President Barack Obama made a dramatic shift in U.S. immigration policy on June 15, 2012, when he announced that his administration would offer the children of illegal immigrants the chance to stay in the country legally, a DREAM Act alternative.
His executive order was expected to affect as many as 1.8 million young immigrants who have lived under the specter of deportation.
The Obama plan, which allows for "deferred action" designation, calls for making illegal immigrants immune from deportation if they entered the United States before they turned 16 and are younger than 30 years old. They have to have lived in the U.S. for five continuous years and have no criminal history. They also have to have graduated from a U.S. high school or earned a GED here, or served in the U.S. military.

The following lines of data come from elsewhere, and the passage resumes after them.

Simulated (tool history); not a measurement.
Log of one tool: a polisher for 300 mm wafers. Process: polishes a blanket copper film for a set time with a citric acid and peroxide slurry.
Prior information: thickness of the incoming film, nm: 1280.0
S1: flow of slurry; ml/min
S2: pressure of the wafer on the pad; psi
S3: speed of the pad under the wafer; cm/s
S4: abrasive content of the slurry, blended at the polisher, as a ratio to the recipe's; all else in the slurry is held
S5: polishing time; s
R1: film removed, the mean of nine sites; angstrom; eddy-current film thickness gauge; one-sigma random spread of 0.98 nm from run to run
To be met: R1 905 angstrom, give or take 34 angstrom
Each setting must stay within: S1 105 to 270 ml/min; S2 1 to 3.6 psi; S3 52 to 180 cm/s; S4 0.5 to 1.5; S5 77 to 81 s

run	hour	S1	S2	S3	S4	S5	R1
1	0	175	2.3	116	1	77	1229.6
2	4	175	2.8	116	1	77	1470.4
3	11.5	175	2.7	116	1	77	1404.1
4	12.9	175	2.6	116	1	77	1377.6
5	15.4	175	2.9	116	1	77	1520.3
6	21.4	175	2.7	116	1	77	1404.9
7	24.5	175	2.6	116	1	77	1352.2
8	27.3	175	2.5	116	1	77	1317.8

Beginning Aug. 15, 2012, those young people who are eligible will be able to apply for a two-year work permit that could be renewed unlimited times. The new policy mirrors DREAM Act legislation, with the exception that it does not have a provision that allows a path to permanent residency or citizenship.
President Obama immediately faced criticism that he was motivated by political expediency, less than five months before the presidential election. Hispanics are the fastest-growing voting bloc and many have been disappointed with the administration’s lack of progress on the DREAM Act and other immigration reforms.
Republicans also criticized the president for doing an end-run around Congress. He said during a news conference that he was answering a moral calling. “Let us be clear, this is not amnesty, this is not immunity, this is not a path to citizenship, this is not a permanent fix,” Obama said. “This is the right thing to do.”
The Department of Homeland Security will implement the new policy for the administration. DHS Secretary Janet Napolitano says the government will use its “prosecutorial discretion” to stop deporting young people who find themselves living here illegally through no fault of their own.
“Many of these young people have already contributed to our country in significant ways,” Napolitano said. In 2011, the Obama administration announced it was shifting priorities on deportation and reviewing thousands of cases. The idea was to concentrate removal efforts on illegal immigrants with felony criminal records, rather than removing those whose only offenses were violations of immigration law.
The undocumented immigrant population is estimated at about 11.2 million, so the the policy change would affect roughly 8% of illegal residents. Supporters of the DREAM Act have argued that it also would help the U.S. economy.
Mitt Romney, the Republican presidential nominee, said during the primary debates that he opposed the DREAM Act and a path to legal residency for undocumented youths. He criticized Obama’s announcement for being an impediment to true reform.
“I think the action of the president today makes it more difficult to reach that long-term solution,” Romney said, “because an executive order is, of course, a short-term matter than can be reversed by subsequent presidents.”
During the George W. Bush administration, the DREAM Act had bipartisan support in both houses of Congress but that waned as political discord intensified. Sen. Marco Rubio, R-Fla., has worked on a Republican version of the DREAM Act that resembles the Obama changes. Rubio criticized the president’s plan for “going around Congress” and potentially promoting more illegal immigrants to come here.
“There is broad support for the idea that we should figure out a way to help kids who are undocumented through no fault of their own,” he said in a statement. “But there is also broad consensus that it should be done in a way that does not encourage illegal immigration in the future.”
Implementation of the Obama plan was virtually immediate, according to Napolitano and other government officials, who said deportations of young people had stopped.